This is Texas Poet's quote.
Well yes and no, because certainly narrative poetry can have/show a change in the protagonist and very often does.
Here's what I say in the introduction to my most recent collection:
"Call them prose poems, flash fiction, nano fiction, poetic prose, short-shorts, one-page fictions, creative nonfiction, drabbles (100 words exactly), or call them Carl if it suits you. To me they all mix and meld, intersect, overlap and combine into something I like to think of as Prosthetic Amalgams.
Kenny A. Chaffin – February 2015"
I think truly it is somewhat dependent on what the author says. In reading 'Great American Prose Poems' edited by David Lehman he discusses this a bit in the introduction but also includes selections that truly could be either one.
To me Prose Poetry tends to be a bit more explicitly poetic in word choice and in phrasing as well as using poetic techniques alliteration, onomatopoeia, rhyme and etc. but not always.

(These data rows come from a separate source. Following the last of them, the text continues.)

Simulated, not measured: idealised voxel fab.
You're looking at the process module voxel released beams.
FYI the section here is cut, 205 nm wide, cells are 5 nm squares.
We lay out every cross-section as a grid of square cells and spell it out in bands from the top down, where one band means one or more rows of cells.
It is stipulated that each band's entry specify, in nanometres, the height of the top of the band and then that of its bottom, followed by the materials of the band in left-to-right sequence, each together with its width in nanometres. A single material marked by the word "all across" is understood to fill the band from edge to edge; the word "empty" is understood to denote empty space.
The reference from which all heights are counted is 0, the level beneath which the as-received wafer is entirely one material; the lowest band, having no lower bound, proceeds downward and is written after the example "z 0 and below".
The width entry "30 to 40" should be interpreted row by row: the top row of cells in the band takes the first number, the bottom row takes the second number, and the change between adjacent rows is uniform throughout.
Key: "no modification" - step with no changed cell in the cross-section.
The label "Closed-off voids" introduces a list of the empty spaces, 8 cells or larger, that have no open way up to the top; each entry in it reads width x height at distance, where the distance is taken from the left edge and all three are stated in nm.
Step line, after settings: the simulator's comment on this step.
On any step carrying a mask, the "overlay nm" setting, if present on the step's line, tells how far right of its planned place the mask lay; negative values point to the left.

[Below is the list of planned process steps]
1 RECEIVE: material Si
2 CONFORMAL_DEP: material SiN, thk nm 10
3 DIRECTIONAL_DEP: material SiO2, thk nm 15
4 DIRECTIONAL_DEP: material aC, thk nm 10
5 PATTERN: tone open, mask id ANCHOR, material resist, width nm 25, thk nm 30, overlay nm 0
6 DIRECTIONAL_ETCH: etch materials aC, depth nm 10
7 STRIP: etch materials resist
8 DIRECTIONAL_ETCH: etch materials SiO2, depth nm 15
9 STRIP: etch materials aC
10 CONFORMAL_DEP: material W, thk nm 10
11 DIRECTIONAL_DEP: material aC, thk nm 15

I began studying flash non-fiction a couple of years back which led me (back...I'd actually written some flash decades ago) to flash fiction and prose poetry and in that process I kept running across pieces (such as
The Deck by Yusef Komunyakaa,
Leap by Brian Doyle) which were published in different places/collections as flash or poetry. Also works by Sherri Flick, Lydia Davis, Stuart Dybek and others.
In truth there is a spectrum and no clear dividing line, best just to read and enjoy!